Former Mesa State ambassador returns to valley with Barbarians

Matt Lancaster of the Denver Barbarians rugby club is credited for helping to enhance the sport at Mesa State during his time as a student.



Members of the Brigham Young University, blue stripes and Denver Barbarians, green stripes, squared off Saturday in a cold and wet rugby match at Canyon View Park.



Matt Lancaster will do anything to play rugby.

Lancaster is a member of the Denver Barbarians Rugby Club, which Saturday took on Brigham Young University at Canyon View Park.

Although the 32-year-old is in the twilight of his rugby career, he first proved his desire for the sport while attending Mesa State College.

When Lancaster played rugby at Mesa from 1995-2000, the sport was still in its infancy. More than a member of the team, Lancaster helped the club progress any way he could. That included joining the student council to help allocate money for club sports.

“Playing rugby for Mesa was an exciting time of my life,” Lancaster said. “We were doing it for no other reason than we liked the competition and camaraderie.”

Lancaster started playing rugby at Regis High School in Denver, but learned a lot more about the sport when he was forced into the role of player/coach with the Mavericks.

“The coach we had got a contract with the University of Oregon football program, and nobody stepped into the position,” Lancaster said. “So I started taking classes, and learned a ton. I learned the rules inside and out, and kind of learned by fire, and that really helped me develop as a person.”

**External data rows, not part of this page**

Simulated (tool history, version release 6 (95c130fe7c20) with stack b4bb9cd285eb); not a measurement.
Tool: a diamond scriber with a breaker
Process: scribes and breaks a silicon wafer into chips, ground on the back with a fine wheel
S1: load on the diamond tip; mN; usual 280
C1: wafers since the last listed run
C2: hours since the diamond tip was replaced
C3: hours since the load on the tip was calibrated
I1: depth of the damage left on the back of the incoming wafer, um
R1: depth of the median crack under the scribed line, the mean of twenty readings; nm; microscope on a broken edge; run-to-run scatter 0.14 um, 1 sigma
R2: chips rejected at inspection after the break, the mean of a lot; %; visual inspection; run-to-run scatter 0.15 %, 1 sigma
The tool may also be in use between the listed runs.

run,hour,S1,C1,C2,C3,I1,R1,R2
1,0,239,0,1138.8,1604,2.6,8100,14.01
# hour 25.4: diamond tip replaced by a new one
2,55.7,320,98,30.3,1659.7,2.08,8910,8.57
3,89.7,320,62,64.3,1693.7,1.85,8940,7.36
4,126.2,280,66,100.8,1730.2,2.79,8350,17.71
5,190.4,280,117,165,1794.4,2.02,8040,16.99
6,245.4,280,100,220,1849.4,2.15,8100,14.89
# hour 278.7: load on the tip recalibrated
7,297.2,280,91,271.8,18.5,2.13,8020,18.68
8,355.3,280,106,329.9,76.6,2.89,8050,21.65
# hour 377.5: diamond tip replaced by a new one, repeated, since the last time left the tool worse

After graduating from Mesa State with a degree in history, Lancaster looked to make his own history. Lancaster knew he wanted to go where the best rugby was, which led him to Waikato, New Zealand. Once there, Lancaster joined a club team, the Hamilton Old Boys.

“I knew I was going to New Zealand because that’s where the best rugby players were,” Lancaster said. “Playing at the level was a wonderful experience, the skill level was unbelievable.”

Lancaster found himself at the age of 23 living in a foreign country playing his favorite sport. Although rugby took up most of his time, he had to also work odd jobs to make money.

“I did a bunch of crazy labor jobs,” Lancaster said. “I was picking kiwis, and they grow on a vine so they are hard to get to and it ended up I was allergic to them. So I did construction, did landscaping, just a bunch of odd jobs.”

When Lancaster returned stateside, he had gained a wealth of rugby knowledge and was ready to continue playing. After a short stint with the Denver Highlanders, Lancaster joined the rugby Super League team, the Denver Barbarians.

Since 2003, Lancaster has been a stalwart of the Barbos, traveling the country to play against some of the best rugby teams from New York to San Francisco.

“Traveling with the team has been great,” Lancaster said. “We play teams like Golden Gate, the Chicago Lions, New York Athletic Club, and those are some best rugby players in the country.”

Since Lancaster began playing the sport, rugby has grown by leaps and bounds, especially in Colorado. Lancaster said because many Denver high schools have rugby teams, players are getting exposed to it at a younger age.

“It used to be common that a guy would start playing rugby at 23 or 24,” Lancaster said. “Now with the young kids that are coming up, it’s changing the level of competition. It’s getting tougher, but I love it.”